Indyk: Get ready for UNSC resolution proposed not by Palestinians, but int'l community

Former envoy to peace talks hints that US would be part of such a resolution that would “lay out and preserve the principles of a two-state solution in the future.”

Martin Indyk (photo credit: REUTERS)
Martin Indyk
(photo credit: REUTERS)
Israel will likely face a UN Security Council resolution proposed by all its permanent members, designed to “lay out the principles of a two-state solution,” if the post-election government does not launch a diplomatic initiative, Martin Indyk said Monday.
Indyk, who was the US special envoy to last year’s failed Israeli- Palestinian talks and a former ambassador to Israel, said at the annual Institute for National Security Studies (INSS) conference in Tel Aviv that he expects this initiative would be “against Israel’s will.”
Indyk, currently vice president and director of the Foreign Policy Program at the Brookings Institution, has been involved in the diplomatic process since the Oslo era. After he stepped down over the summer following the collapse of the negotiations, he did little to hide his opinion that Prime Minister Benjamin Netanyahu was largely responsible for the breakdown of the talks.

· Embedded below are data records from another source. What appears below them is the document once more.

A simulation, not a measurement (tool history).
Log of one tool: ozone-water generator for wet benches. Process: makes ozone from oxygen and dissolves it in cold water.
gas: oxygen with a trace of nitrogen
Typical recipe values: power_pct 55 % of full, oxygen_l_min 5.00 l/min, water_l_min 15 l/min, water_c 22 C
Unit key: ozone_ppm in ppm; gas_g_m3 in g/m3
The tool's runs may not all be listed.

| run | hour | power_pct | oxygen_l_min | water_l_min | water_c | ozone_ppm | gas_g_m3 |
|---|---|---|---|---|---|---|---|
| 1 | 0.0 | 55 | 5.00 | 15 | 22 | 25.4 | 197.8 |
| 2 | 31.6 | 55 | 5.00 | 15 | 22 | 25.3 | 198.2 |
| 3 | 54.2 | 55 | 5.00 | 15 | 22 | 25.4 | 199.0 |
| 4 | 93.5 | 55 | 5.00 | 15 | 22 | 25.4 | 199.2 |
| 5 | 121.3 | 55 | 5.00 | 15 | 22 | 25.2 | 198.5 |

“If there is a government in Israel after these elections that decides to pursue a two-state solution, then there is a way forward,” Indyk said. “It begins with coordinating an initiative with the United States. And then, together with the US, looking to Egypt and Jordan and the resurrection of the Arab Peace Initiative, to find a way to provide the Palestinians both with an Egyptian-Jordanian anchor, and the political cover of the Arab Peace Initiative.”
He said that under this arrangement there would have to be a “freeze for a freeze”: an Israeli freeze of settlement activity and a freeze of Palestinian international activity against Israel.
But if there is not an Israeli initiative or support for a twostate solution, Indyk warned, there will be “international actions” pursued not by the Palestinians, but rather by the international community “in terms of a Security Council resolution” to “lay out and preserve the principles of a twostate solution in the future.”
By saying this resolution may come from all five permanent members of the UN Security Council, he hinted that the US would be involved.
Indyk began his comments by reflecting concern in Washington that the situation on the ground is reaching a boiling point, something that has been exacerbated by Israel’s withholding the transfer of tax funds to the PA so that it is unable to pay the salaries of its civil servants, including those responsible for security coordination with Israel.
“The collapse of the Palestinian Authority” is a real danger, and Israel could soon find itself responsible for the Palestinians both in the West Bank and in Gaza, he said.
Indyk, looking back on last year’s failed negotiations, said that there are “very wide gaps” between the two parties. At the same time, he said, solutions to bridge the gaps on all the main core issues could be found, “but the political conditions for both sides don’t exist at the moment.”
He said that not only is there a fundamental lack of trust between the leaders, “but also the lack of trust between the peoples,” with both sides believing there is no partner on the other side.
“As long as that is the case, it is very difficult to create a situation in which the political leadership feels the people at their back insisting they make a deal,” Indyk said. And this fundamental lack of trust between leaders and people is something “that will be extremely difficult to overcome,” he added.
Prior to Indyk, Brig.-Gen.
(res.) Moshe Tamir presented the principles of a plan for a limited unilateral Israeli withdrawal from the West Bank, an idea that has been promoted for some time by the INSS under its previous director, Amos Yadlin, who stepped down recently when he took the plunge into politics.
Yadlin is now the Zionist Union’s candidate for defense minister.
An INSS workgroup – that in addition to Tamir also included INSS acting director Udi Dekel and security expert Brig.-Gen.
(res) Baruch Spiegel – suggested a limited Israeli unilateral withdrawal that would not compromise Israel’s security is only possible if the Jordan Valley and the settlements there remain in Israeli hands, and if the IDF retains freedom of action throughout Judea and Samaria.
Tamir said that if the withdrawal from Gaza were based on the premise of deterrence – that Hamas would not act if it knew that if it did so it would be hit sevenfold by Israel – then a different paradigm would have to be used to enable a withdrawal from even parts of the West Bank.
“In Judea and Samaria we are looking at a different way altogether.
It has to be complete prevention of militarization and arming,” he said. According to Tamir, withdrawal from parts of the West Bank could work only if it would be impossible for the Palestinians to arm themselves inside areas left by the IDF. And for that purpose, it would be necessary to hold onto the Jordan Valley and allow freedom of IDF action.
Another speaker on the panel was Tamar Asraf, spokeswoman for the Binyamin Regional Council, who said that the proposal for a limited unilateral withdrawal from the West Bank would necessitate the evacuation of some 100,000 settlers, something that would create a rift in the country that would be more dangerous to its future than the external threats.